I love using quinoa, but brown rice and couscous also work nicely.
- 6 beets
- ¼ cup honey
- 1½ cups orange juice
- Juice of 1 lemon
- ½ cup olive oil
- 3 cups cooked quinoa, or another grain such as brown rice or couscous
- 1 cup crumbled feta cheese, or shredded parmesan
- 1 cup toasted walnuts or almonds, roughly chopped
- ½ cup chopped fresh basil or cilantro
- ½ cup chopped parsley
- 6 minced scallions (green onions)
- Lettuce greens, ready for eating as salad
- Roast the beets.
- In a bowl combine the honey, orange juice and lemon juice. Dice the roasted beets and marinate them in orange and lemon juice and honey for at least one hour.
- In another bowl combine the olive oil, quinoa, walnuts, basil, parsley and green onions. Mix to combine.
- Drain then add the beets to the quinoa. Mix to combine and then add the feta, mix to combine.
- Chill at least one hour to allow flavors to blend.
- Serve on bed of salad greens.
DESCRIPTION: Fresh chives, basil, cilantro, dill, mint, oregano, parsley, rosemary, sage, and thyme are often used as spices or garnishing.
Please Note: Curly leaf parsley is very difficult to check. It is therefore recommended that only flat leaf parsley be used.
INFESTATION: Aphids, thrips and other insects may often be found on the leaves and stems of these herbs. Insects tend to nestle in the crevices between the leaves and branches of herbs. These insects can curl up and stick to the leaf once they come in contact with water.

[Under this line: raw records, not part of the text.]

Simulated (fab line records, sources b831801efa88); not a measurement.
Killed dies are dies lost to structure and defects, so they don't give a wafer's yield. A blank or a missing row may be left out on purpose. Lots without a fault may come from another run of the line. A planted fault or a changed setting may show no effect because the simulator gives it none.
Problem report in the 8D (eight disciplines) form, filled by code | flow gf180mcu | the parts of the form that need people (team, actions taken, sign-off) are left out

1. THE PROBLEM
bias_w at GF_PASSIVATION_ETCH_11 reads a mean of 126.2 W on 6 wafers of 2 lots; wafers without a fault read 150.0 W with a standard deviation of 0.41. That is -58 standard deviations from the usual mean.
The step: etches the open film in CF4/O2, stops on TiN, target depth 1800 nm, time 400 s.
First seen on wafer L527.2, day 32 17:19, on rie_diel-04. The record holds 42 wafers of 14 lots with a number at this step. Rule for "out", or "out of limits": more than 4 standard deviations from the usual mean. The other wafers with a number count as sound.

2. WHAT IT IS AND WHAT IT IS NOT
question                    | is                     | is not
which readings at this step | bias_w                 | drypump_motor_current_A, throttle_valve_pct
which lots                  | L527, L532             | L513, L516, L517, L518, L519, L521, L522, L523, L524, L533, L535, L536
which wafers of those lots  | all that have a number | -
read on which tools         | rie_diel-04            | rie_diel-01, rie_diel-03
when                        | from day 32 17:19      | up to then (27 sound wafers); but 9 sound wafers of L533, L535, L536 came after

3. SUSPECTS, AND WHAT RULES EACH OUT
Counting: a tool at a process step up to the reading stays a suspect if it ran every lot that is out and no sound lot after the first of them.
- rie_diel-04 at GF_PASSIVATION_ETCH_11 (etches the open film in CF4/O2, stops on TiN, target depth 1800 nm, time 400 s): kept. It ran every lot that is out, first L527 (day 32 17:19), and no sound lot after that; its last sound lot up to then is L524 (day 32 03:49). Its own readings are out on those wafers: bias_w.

Vegetable spinners, power hoses, and light boxes are not always available in the home. We therefore recommend the following alternate procedure.
RECOMMENDATION: In order to determine if a particular bunch of herbs is infested prior to washing, bang it several times over a white cloth. This is most important when checking oregano, rosemary, sage and thyme. If only one or two insects are found proceed with the steps below. If three or more insects are detected in a particular bunch of herbs it should not be used.
- Soak herbs in a solution of cold water and vegetable wash. The proper amount of vegetable wash has been added when some bubbles are observed in the water. (In the absence of vegetable wash, several drops of concentrated unscented liquid detergent may be used. However, for health reasons, care must be taken to thoroughly rinse off the soapy solution.)
- Agitate the herbs in the soapy water, in order to loosen the sticking excretion of the bugs.
- Using a heavy stream of water, thoroughly wash off the soap and other foreign matter from the herbs.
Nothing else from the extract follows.